E. Whether the Same Issues are Pending in State Court and the Avoidance of Duplicative Litigation

Fifth and most significantly, there is no pending parallel state court litigation that addresses the issues presented in this case.4 In that regard, Icon admits in its brief that "[a]t this point in time, the state court actions are not completely parallel to this action initiated by Westfield." (ECF No. 11, p. 10). Westfield is not a party to either the New York or the Massachusetts actions, and therefore those actions cannot fully adjudicate the matters in controversy between Icon and Westfield. Additionally, no party in those actions has raised the issue of Westfield's duty to defend or indemnify Icon. It is certainly true that the state court proceedings may involve many of the same factual issues as this case. However, the state court litigation will not resolve the fundamental dispute at issue here — whether Westfield must continue to defend Icon and possibly indemnify Icon for any damages awarded in the state court actions.

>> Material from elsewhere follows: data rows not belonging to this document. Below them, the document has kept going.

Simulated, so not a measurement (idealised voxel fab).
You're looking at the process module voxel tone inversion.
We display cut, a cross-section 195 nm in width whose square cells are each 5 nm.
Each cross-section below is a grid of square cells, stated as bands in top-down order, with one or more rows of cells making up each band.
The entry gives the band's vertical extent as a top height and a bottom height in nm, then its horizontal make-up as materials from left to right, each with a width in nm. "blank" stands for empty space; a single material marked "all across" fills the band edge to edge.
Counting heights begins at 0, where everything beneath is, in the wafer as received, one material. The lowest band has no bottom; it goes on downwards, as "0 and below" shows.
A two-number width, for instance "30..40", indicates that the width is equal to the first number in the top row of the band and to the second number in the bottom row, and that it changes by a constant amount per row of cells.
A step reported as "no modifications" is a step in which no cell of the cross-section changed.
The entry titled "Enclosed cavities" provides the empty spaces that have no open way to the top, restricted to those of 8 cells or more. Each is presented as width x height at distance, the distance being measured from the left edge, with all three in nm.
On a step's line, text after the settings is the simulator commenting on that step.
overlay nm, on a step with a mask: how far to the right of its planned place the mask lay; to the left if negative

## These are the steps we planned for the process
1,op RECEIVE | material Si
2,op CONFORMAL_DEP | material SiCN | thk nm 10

Icon argues that, if it is found liable in the future, Ahmad and the Messanas may pursue garnishment proceedings in state court, thereby creating a parallel proceeding. (ECF No. 11). The Court rejects any notion that this speculative future action militates against retaining jurisdiction. In addition to the fact that any such proceeding is purely speculative at this point in time, since it would not arise if Icon were found not liable, such a proceeding does not implicate the "general policy of restraint when the same issues are pending in a state court[.]" Reifer, 751 F.3d at 146 (emphasis added). A garnishment proceeding would be a new, separate action rather than a pending case, and therefore does not implicate the concerns expressed in Reifer. Furthermore, dismissing the declaratory action on this basis would force Westfield to fully defend the state court actions and expend considerable resources without any assurance of recovering those resources in the future.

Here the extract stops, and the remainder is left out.